Federico Guariglia, O Divino Sainete
La Commedia galega di Manuel Curros Enríquez
Galicia, a north-western region of Spain, is endowed with an illustrious but tormented literature in galego or Galician language. After the splendour of the Middle Ages, with the cantigas, the fortune of Galician artistic writing declined for about four centuries, until the blossoming of the Rexurdimento. The starting date of this cultural renaissance is 17th May 1863, with the publication of Cantares Gallegos by Rosalía De Castro. Alongside Rosalía, two other figures stand out to complete the triad of founding authors of the Galician Renaissance: Eduardo Pondal and Manuel Curros Enríquez. The present work offers, for the first time, the Italian translation and commentary of one of Curros' works, O divino Sainete (1888).

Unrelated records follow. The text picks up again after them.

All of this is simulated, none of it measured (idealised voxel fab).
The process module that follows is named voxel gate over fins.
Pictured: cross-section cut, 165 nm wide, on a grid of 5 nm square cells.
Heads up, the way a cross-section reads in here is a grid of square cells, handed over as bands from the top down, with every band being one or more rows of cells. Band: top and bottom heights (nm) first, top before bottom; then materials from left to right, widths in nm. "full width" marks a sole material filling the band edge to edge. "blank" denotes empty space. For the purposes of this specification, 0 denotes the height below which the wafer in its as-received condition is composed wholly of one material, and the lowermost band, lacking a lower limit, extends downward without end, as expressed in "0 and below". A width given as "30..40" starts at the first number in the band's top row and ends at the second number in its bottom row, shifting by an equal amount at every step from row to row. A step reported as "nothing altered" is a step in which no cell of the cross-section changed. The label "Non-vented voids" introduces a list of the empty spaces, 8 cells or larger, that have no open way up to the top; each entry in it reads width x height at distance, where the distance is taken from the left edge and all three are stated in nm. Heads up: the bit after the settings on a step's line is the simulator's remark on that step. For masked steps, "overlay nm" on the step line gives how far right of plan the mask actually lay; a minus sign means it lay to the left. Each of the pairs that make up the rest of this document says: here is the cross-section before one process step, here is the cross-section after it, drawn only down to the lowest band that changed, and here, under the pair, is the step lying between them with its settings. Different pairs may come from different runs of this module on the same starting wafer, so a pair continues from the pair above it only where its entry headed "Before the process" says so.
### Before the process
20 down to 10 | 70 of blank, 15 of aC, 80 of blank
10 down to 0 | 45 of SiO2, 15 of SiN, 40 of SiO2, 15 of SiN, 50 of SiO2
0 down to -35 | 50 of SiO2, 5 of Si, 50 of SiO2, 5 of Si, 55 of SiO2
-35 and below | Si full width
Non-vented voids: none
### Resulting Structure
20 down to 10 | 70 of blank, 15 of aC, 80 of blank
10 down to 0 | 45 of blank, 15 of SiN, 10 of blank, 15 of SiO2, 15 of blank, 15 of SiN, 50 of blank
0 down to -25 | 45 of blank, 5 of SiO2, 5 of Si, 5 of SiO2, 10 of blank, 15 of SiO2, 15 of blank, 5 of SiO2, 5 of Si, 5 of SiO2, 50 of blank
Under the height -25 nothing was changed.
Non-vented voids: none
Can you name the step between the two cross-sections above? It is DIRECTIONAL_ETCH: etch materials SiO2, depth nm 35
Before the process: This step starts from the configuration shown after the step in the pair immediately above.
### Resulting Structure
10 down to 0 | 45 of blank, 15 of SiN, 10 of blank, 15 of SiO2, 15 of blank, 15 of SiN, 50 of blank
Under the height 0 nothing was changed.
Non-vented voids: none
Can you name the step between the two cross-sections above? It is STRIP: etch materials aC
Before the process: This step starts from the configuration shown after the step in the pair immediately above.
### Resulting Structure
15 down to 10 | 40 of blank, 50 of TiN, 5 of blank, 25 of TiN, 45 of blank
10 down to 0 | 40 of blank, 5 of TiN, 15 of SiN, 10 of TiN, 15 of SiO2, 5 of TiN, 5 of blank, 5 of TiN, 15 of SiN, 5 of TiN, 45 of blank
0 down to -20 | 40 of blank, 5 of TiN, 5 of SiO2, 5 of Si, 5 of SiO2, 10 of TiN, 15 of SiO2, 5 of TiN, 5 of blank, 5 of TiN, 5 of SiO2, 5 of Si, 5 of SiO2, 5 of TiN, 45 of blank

With a close connection to Italy, ODS is a pometto that develops some themes and motifs from Dante's Commedia. The author is afflicted by a spleen and travels from Madrid to Rome, to the Pope, Leo XIII, to recover from this malaise. The journey takes place on a train, whose carriages contain within them seven categories of sinners. Curros, accompanied by the soul of the Galician poet Francisco Añón, will cross the frightful carriage and finally arrive in Rome, after discussing History, Religion and Literature. The booklet provides a brief biographical background of Manuel Curros Enríquez and ODS, as well as a brief analysis of the relationship between the poem and Dante's Commedia (and the work of Emilia Pardo Bazán). Finally, the Italian translation allows direct access to the peculiar adventure of a Galician Comedy.
ISBN 978-83-966427-7-6
DOI 10.53248/sda642776
The editor
Federico Guariglia
Federico Guariglia is a research fellow at the Department of Foreign Languages and Literatures, University of Genoa. He has been a teacher of humanities (A012) at the ISIS della Bassa Friulana in Cervignano del Friuli (UD) since the school year 2022/2023. He obtained his doctorate and the title of doctor europaeus in 2021 at the University of Verona, where he now teaches 'Introduction to Romance Philology', and at EPHE-PSL, with a thesis on the Franco-Italian edition of the Gui de Nanteuil manuscript Venice, BnM, fr. Z X (=253). He has published scholarly contributions on Franco-Italian, with particular reference to the Gui de Nanteuil, the Huon d'Auvergne and the falconry works of Daniele da Cremona, on membra disiecta, including works on the Histoire Ancienne, the Libre de Vicis et de Vertutz and the Naturalis historia, and on the poetry of Ausiàs March. He has also worked on Anglo-Norman religious texts, such as the Trinubium Annae, la vie de saint Jehan Baptiste and the Livre de l'Eschiele Mahomet. He is part of the Erasmus + Pastille project and the PRIN FrIngE: The French in/of Italy: Code-Mixing in Medieval Europe.